There are several things I wish were different about my life. One is that I wish I had a magic wand. Now, one might think I want to conjure things from mid-air, or have the power to strike evildoers. But to be honest I just want to use it to clean. I love the scenes where with swish and flick a whole house is set back in order. Forget riding a hippogriff, all I really want is the tidy up spell.
If I can’t have a wand I will settle for a music montage. This is the scene in the movie where some plucky song plays, like Kelly Clarkson’s What Doesn’t Kill You Makes You Stronger (or in the nineties it was Dreams by the Cranberries. Decidedly the best music montage song ever). The song plays and the heroine, along with maybe one or two rag-tag dreamers with their hair tied back in adorable bandanas, tackles some overwhelming project.
There are scenes of sweeping or dusting, of hauling things to a trash can, of cleaning out every corner, and inevitably someone pulls back a tarp and a bird flies out at them.
Then somewhere in the montage the activities turn a corner to a fresh coat of paint, potting plants, rolling out a new area rug, throwing a pillow, or arranging an objet d’art, and finally, with a small vase of flowers, the camera pulls back to a finished project flooded with light and elegance. And the small group of dreamers are usually patting each other on the back and gawking and nodding their heads.
Well, no song from the Cranberries was going to tackle my spare room.
My spare room has been a problem. I am sure I’m not the only one who has found that an extra room can be a catch-all. It’s an office/laundry/Christmas wrapping/crafting room. Well, my spare room tried to do all these things at once and imploded on itself. I enjoy the wording of that sentence, as if it is the spare room’s fault.
It was a hot mess. But lately when I looked in that room I saw something hiding in that mess. No, not a bird or ants, but the potential to carve out a little corner for myself.
As Virginia Woolf says, “A woman must have money and a room of her own if she is to write…” (You know me, always quoting the Virginia Woolf. It’s either her or The Black Eyed Peas.)
So with the determination to be the change I wanted to see in my spare room, I took a deep breath and began one pile at a time. One box at a time to sort and shred and file down. I would find something to throw away from this drawer, something to organize in that corner. One piece of paper at a time.
I worked slowly and steadily, and I wasn’t alone. I had a few rag-tag dreamers to help me. It was several hours of work. There was so much shredding it was like the final days in the office of a hedge fund manager.
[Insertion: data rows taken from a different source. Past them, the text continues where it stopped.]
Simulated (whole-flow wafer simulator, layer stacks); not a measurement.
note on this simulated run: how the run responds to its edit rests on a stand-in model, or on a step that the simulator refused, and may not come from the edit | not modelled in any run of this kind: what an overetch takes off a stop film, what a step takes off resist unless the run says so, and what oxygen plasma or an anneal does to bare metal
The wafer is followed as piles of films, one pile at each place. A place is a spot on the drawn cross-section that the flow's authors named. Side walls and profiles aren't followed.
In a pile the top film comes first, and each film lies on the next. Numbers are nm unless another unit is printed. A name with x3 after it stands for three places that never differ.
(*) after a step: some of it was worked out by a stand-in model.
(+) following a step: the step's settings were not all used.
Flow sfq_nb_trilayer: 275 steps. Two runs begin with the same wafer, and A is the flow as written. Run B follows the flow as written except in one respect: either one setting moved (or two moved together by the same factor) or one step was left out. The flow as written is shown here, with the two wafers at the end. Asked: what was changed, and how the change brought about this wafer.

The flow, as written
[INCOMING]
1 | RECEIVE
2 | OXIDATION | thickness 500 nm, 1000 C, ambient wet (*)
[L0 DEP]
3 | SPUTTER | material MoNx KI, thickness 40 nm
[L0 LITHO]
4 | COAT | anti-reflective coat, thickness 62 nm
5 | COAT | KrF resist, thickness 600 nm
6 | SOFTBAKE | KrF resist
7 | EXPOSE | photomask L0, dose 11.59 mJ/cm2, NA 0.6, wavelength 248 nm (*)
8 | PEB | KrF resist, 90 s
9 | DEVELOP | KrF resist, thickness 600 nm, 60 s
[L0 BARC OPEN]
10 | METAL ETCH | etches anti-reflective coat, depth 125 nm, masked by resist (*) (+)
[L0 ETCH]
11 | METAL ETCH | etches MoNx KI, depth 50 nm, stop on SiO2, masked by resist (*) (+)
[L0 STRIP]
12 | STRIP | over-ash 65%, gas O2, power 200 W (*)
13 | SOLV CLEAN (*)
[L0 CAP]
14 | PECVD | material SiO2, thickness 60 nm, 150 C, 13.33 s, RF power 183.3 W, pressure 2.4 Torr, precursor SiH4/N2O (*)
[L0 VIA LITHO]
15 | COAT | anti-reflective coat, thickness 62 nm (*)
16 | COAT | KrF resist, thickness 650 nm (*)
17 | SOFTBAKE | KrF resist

But several bags of trash and even more bags of shredding later, I was able to finish my montage, vacuum the carpet, move in a desk, build a chair, place some objet d’art and stand back and gawk.
At the end of the day I moved 37 fuzzy poms into the “stuff” jar. Seventeen of those poms represented things I gave away or threw away and twenty of them stood for pounds of shredding.
The process was arduous mentally to say the least. I have been trying hard to nail down why these tasks fill me with such anxiety and dread. A lot of it is the shame, fear and embarrassment I mentioned in the post about the ants in my car.
But more than that, I am afraid all this work, my de-cluttering, weight loss and exercise, will be for nothing. That at some point I will lose my zeal and go back. I will put the weight back on. I will once again find a room covered in mail and wrapping paper and laundry. I will no longer be able to run a mile or two. The fear that the design flaw is in me. In a place in me too deep to fix. That all of this, that I, cannot change.
I don’t have an answer for this. I don’t have a plucky line or the pinch hitting Bible verse. Just the careful decision that the potential for future failure cannot cripple me now. And the comforting reassurance that I am not in this alone.
So no music montage for me, just good old fashioned hard work. Perhaps God does not let me have montages because, well, work is good. Because there is something in the process that He is using to teach me about who I am and what I can accomplish in His strength. Maybe this is how He fixes the deep down flaws.
Maybe, it takes the work to work it out.